By David Shepardson
WASHINGTON (Reuters) – The U.S. Federal Aviation Administration (FAA) said on Thursday it awarded Verizon Communications’ business networking unit a contract worth up to $2.4 billion over 15 years as the agency looks to modernize its systems.
Verizon will design, build and operate the FAA’s new next-generation communications platform. The telecom company said it will “build the FAA a dynamic, highly available and secure enterprise network to support all of the agency’s mission critical applications across the National Airspace System.”
Verizon said the new infrastructure will support all of the agency’s mission critical applications across the National Airspace System, which includes providing Air Traffic Management to more than 45,000 daily flights and 2.9 million airline passengers traveling across 29 million square miles that make up the U.S. national airspace system.
Verizon Business CEO Kyle Malady said the project would help lead the FAA through “a telecommunications infrastructure transformation that utilizes the latest advances in technology and networking solutions.”
He added the it would provide “dynamic services and bandwidth provisioning, to improved insight and visibility into network service configuration and operation.”
The FAA has said it needs to spend modernize many outdated systems.
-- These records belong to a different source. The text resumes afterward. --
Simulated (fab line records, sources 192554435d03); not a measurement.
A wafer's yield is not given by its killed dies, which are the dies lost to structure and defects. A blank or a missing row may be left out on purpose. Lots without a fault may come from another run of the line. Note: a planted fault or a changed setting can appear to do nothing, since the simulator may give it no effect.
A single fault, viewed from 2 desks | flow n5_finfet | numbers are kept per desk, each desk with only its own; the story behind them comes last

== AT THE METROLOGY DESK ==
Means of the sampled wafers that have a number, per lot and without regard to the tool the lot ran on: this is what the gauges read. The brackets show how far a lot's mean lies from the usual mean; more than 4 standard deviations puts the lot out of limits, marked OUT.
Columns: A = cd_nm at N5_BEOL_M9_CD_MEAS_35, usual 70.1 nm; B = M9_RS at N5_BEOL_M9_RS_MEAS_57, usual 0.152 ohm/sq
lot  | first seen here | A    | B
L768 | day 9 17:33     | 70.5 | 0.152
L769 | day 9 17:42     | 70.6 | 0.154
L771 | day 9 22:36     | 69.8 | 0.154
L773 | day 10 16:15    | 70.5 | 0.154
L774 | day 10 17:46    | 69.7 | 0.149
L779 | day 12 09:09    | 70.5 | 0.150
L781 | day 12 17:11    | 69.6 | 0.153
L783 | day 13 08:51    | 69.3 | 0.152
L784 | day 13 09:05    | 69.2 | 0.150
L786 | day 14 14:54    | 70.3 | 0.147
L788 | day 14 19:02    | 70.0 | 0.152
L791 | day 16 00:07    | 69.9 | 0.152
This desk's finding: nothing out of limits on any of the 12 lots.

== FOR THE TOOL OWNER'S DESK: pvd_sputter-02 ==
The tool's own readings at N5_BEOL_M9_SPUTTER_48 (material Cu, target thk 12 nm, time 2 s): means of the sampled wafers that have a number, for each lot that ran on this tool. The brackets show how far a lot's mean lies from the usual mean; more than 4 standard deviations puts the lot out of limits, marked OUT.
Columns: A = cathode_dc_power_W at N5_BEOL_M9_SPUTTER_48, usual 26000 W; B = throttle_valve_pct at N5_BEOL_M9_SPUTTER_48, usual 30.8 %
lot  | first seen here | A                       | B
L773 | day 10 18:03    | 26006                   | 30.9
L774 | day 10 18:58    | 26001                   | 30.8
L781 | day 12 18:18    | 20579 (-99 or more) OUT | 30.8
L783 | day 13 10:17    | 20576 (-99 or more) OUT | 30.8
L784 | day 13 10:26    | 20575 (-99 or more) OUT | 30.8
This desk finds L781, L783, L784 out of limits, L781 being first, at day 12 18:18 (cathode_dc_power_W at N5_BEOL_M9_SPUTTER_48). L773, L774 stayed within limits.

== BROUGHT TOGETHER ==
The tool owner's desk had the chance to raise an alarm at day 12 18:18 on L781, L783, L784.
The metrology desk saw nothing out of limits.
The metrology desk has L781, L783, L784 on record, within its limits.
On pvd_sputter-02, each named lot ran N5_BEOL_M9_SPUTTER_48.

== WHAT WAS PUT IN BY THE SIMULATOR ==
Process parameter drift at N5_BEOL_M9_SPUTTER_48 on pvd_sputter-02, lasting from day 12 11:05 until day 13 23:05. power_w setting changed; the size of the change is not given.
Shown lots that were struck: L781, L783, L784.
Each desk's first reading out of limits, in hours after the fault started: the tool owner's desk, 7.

In January, the outage of a key pilot messaging database prompted a nationwide groundstop of U.S. passenger traffic, the first since the Sept. 11, 2001, attacks.
A 2021 Transportation Department Office of Inspection General report repeatedly cited challenges in the FAA’s multi-billion dollar Next Generation Air Transportation System infrastructure project.
Verizon and airlines clashed in late 2021 and early 2022 over plans to deploy 5G C-Band service near airports but ultimately struck a voluntary agreement to avert flight disruptions.